By Rawa Abdulla 9/3/2018
A farmer stands in his pomegranate orchard in Smaquli valley, outside of Erbil. Photo: Hannah Lynch/Rudaw
A farmer stands in his pomegranate orchard in Smaquli valley, outside of Erbil. Photo: Hannah Lynch/Rudaw
ERBIL, Kurdistan Region – The Kurdistan Region’s financial crunch has hit the tree market, with sales of saplings down by 50 percent. 

The KRG Ministry of Agriculture and Water Resources has 16 sapling farms to develop, that were producing more than a million saplings and selling them onto farmers at reduced rates. But production has declined because of the financial crisis and lack of a budget for the farms. 

“The lack of budget is the main reason behind declining production at government farms. It has now been three years that no budget has been dedicated to tree farms. That is why production in state sapling farms has declined by 61 percent compared to the time before the financial crisis,” said Hussein Hamakarim, director general of farms and forests in the Kurdistan Region.

“Due to the effects of the financial crisis, the ability of farmers to buy saplings has weakened. That is why 20 percent of saplings grown by state farms remain unsold,” he added. 

According to statistics produced by the Farming General Directorate, from 2010 to 2013, the number of saplings produced at the government farms rose from 933,000 to 1.112 million. But the past three years have seen a decline to just 437,000 trees last year.

State farms cultivate figs, pomegranates, and grapes from cuttings and grow peach, apricot, apple, and other trees from seed.

“Sapling farms need farmers to grow and clone trees. But because of the lack of budget, engineers and employees are doing this themselves. That is why the ability of state farms to grow cloned saplings has declined substantially,” Hamakarim explained. 

The province of Sulaimani has seven state farms with strong production numbers that have plummeted over the past three years. 
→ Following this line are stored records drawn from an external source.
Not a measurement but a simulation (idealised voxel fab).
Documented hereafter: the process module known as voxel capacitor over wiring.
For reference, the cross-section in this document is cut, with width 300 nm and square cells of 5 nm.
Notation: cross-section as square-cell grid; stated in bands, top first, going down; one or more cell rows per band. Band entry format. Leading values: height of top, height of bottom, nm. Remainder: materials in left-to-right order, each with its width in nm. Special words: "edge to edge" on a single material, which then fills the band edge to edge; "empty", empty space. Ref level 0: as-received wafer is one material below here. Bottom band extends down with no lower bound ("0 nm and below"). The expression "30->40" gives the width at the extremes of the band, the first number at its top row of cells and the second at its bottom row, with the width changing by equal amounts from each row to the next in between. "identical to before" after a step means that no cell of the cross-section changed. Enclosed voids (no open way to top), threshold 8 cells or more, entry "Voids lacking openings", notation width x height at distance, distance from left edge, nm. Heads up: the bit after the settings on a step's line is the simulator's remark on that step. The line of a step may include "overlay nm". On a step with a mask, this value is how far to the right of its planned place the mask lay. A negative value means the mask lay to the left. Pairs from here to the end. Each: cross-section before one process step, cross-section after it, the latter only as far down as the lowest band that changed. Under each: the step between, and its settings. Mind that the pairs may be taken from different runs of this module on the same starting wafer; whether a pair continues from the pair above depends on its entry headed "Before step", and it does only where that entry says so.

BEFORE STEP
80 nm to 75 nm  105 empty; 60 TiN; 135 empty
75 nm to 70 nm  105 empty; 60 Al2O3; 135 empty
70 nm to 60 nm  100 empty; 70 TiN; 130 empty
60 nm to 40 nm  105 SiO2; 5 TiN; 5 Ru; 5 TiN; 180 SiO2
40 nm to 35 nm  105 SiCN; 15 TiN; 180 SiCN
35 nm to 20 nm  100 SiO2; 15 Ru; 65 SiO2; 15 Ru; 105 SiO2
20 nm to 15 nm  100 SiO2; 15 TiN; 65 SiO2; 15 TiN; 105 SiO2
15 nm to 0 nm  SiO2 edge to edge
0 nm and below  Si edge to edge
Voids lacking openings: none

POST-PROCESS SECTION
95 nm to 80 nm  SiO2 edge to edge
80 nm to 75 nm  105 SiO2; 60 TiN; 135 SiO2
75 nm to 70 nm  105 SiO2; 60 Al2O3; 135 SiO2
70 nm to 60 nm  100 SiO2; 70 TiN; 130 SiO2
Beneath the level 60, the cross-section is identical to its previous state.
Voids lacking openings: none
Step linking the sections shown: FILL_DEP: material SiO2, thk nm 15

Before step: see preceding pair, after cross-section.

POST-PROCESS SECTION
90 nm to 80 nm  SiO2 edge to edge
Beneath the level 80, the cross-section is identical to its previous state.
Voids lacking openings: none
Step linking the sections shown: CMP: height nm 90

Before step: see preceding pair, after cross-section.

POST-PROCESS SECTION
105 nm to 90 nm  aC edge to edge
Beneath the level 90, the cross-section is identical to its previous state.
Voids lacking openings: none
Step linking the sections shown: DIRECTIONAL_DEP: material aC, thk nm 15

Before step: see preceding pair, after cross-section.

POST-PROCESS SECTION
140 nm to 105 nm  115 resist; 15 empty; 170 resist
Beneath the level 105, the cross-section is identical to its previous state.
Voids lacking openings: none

“The abilities of our engineers, employees, land and water resources remain the same. But it has now been two years the government has not dedicated any budget to us because of the financial crisis. That is why the ability of these farms to grow saplings has declined by 65 percent,” explained Jalil Shamsadin, director of sapling farms in Sulaimani province.

State farms sell saplings to farmers at subsidized prices, between 500 and 750 dinars (42 – 63 cents).

“Farmers have little financial ability to buy saplings because of the financial crisis, even though prices are low. They can’t buy enough saplings for their farms. That is why some of the saplings these farms produce remain unsold every year,” Shamsadin said. 

In addition to state farms, there are also some private saplings farms in the Kurdistan Region. They plant trees locally and also import them. 

According to data gathered by the Ministry of Agriculture, nearly 7.218 million saplings and rose bushes were imported in 2013. But, last year, that number declined by half, to 3.573 million. 

Ibrahim Zuhdi is the director of Rona Flower company that imports trees and flowers from the Netherlands and Italy. He said the Kurdistan Region spends nearly $10 million on importing flowers and saplings every year. 

“Ten percent of the saplings we import are for farming, like figs, peach, apples, and others. We import some other sapling types from Turkey and Italy.” 

“Due to the financial crisis, nowadays there is demand for flowers and saplings in the $2 to $25 price range,” he said. 

According to Iraqi law, importation of grape and olive saplings is prohibited.